The combination of the minimum dataset method and similarity filtering results in a smaller and diverse dataset for training the power model 150. This reduces the training time and improves the model's generalization capability by preventing it from being biased toward highly similar data points.
The data within each cluster is more orthogonal, meaning that the data points within each cluster are more independent of each other. This can further improve the model's performance by reducing the correlation between the input features.
In operation 602, the data preprocess component 316 obtains all signals' arrays from the collected data. Each signal array represents the activity of a signal within the hardware design.
In operation 604, the data preprocess component 316 calculates the similarity between each pair of data points. For each pair of data points, the corresponding signal scalars are concatenated into 1D arrays. The similarity between the two 1D arrays is then calculated. The similarity measure can be based on various metrics, such as cosine similarity or Euclidean distance.
In operation 606, the data preprocess component 316 checks if the similarity between the two 1D arrays exceeds a predefined threshold. If the similarity is greater than the threshold, one of the two data points is randomly removed. As such, highly similar data points are filtered out, reducing redundancy in the training data.

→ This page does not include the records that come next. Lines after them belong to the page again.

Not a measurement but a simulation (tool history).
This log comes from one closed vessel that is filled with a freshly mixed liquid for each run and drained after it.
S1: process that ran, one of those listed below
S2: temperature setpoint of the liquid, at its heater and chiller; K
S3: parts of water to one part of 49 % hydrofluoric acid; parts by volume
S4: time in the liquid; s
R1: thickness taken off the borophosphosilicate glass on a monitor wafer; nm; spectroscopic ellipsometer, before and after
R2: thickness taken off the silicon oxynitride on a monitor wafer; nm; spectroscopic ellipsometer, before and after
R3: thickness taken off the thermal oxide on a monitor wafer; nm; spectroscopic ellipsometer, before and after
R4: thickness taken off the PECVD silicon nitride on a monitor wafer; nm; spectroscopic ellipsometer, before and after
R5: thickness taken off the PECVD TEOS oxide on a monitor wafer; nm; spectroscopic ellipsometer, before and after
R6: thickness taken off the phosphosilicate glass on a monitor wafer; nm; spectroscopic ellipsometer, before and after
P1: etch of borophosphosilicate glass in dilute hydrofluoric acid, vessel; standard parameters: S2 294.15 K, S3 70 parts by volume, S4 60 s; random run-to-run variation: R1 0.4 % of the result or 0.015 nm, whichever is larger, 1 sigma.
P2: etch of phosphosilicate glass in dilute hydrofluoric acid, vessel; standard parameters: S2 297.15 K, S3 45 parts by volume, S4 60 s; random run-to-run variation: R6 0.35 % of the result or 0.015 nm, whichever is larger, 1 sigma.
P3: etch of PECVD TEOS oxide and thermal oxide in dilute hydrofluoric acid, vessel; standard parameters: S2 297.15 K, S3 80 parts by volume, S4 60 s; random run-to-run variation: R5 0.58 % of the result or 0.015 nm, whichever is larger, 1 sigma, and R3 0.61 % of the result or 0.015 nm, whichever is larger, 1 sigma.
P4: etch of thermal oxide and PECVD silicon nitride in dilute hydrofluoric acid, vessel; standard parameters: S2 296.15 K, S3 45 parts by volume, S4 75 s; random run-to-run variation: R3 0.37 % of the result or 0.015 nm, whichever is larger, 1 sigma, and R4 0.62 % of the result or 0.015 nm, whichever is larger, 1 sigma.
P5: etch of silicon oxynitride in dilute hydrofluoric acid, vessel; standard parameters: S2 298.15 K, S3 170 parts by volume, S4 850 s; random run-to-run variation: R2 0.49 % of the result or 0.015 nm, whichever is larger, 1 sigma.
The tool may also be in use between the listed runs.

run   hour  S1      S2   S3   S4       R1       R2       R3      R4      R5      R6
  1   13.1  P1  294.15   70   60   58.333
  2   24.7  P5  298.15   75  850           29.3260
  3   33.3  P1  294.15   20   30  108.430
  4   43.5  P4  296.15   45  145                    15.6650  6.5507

In operation 608, the data preprocess component 316 obtains the filtered data without high similar data points. The filtered data is more diverse and contains less redundancy, which can improve the efficiency and effectiveness of the power model 150 training process.
Before similarity filtering, the power consumption patterns contain many flat regions, indicating highly similar data points. These flat regions can bias the power model's learning process, leading to overfitting and poor generalization.
After applying similarity filtering, the flat regions are reduced, resulting in more diverse and independent data points in the test dataset. This improves the power model's performance on unseen data, leading to better accuracy and robustness.
The similarity filtering process is quantified in the table below:
The table shows that with a similarity threshold of 0.99, the original number of SAIF (Switching Activity Interchange Format) files is reduced from 4597 to 617, significantly decreasing the training data size. The similarity filtering process takes only 4 minutes, demonstrating its efficiency.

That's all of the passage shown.